I think that will end up being part of the explanation, but I'm not yet convinced that it *should* be part of the explanation.
p M.ancestors # => [M]
p C.ancestors # => [C, Object, Kernel]
The explanation for constant lookup in the Flanagan/Matz book, Section 7.9, starts off:
"When a constant is referenced without any qualifying namespace..." and then goes on to explain constant lookup.
Under those rules, I would expect both M and C to find the constant, and indeed, using unqualified names, they both do find it:
XYZ = 10
module M
p XYZ # => 10
p defined? XYZ # => "constant"
end
class C
p XYZ # => 10
p defined? XYZ # => "constant"
end
But the original example was a fully qualified path: M::XYZ and C:XYZ. I didn't find any discussion of scoped constants. The draft ruby spec, however, leads me to believe that the MRI behavior is a bug.

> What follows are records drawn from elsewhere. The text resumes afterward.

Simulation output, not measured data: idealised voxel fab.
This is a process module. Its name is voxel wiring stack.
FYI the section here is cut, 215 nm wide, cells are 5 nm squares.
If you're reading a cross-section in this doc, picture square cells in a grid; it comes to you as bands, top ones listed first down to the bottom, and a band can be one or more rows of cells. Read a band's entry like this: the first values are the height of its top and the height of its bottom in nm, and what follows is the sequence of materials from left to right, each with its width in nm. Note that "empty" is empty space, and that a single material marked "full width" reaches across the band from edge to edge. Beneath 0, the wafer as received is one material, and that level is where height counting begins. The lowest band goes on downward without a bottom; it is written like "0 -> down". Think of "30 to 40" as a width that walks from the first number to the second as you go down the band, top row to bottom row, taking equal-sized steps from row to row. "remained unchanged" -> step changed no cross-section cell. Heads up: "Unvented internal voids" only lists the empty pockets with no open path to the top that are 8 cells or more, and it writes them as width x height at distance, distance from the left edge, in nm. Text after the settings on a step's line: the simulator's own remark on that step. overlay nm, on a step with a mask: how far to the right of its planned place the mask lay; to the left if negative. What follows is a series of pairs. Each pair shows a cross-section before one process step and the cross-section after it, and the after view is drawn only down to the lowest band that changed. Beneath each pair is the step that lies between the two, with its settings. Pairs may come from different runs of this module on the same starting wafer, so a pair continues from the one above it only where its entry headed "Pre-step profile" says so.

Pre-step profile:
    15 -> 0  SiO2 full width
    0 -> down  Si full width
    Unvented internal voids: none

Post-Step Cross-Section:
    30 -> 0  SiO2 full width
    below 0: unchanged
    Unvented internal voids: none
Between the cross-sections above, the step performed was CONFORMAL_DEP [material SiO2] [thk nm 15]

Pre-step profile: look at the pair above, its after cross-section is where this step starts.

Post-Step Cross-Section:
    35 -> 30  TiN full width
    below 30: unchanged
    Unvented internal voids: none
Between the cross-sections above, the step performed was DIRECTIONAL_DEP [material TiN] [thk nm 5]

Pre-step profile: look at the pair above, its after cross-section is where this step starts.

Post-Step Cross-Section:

Section 11.4.3.2 of the spec discusses Scoped constant references. Under my reading of that section, and our test case, then (following the logic in that section):
(a) the primary-expression is M,
(b) M is a module
(c 1) XYZ is the constant-identifier
(c 2) XYZ is not one of the constants defined in M
(c 3 i) There are no included modules in M (skip)
(c 3 ii) N/A
(c 3 iii) Goto step e of section 11.4.3.1
11.4.3.1
(e) M is not a class
(e 1) Search Object for a binding for XYZ
So we *should* find it in Object and MRI is incorrect to return nil.
Did I miss something?
···
On Mar 3, 2010, at 2:45 PM, Xavier Noria wrote:
On Wed, Mar 3, 2010 at 8:01 PM, Peter McLain <peter.mclain@gemstone.com > > wrote:
Constant lookup behaves differently if there is a class versus a
module in the name:
XYZ = 10
module M
end
class C
end
p defined? M::XYZ # => nil
p defined? C::XYZ # => "constant"
Is this difference intended? If so, what is the rationale?
I believe C::XYZ works because C is a subclass of Object.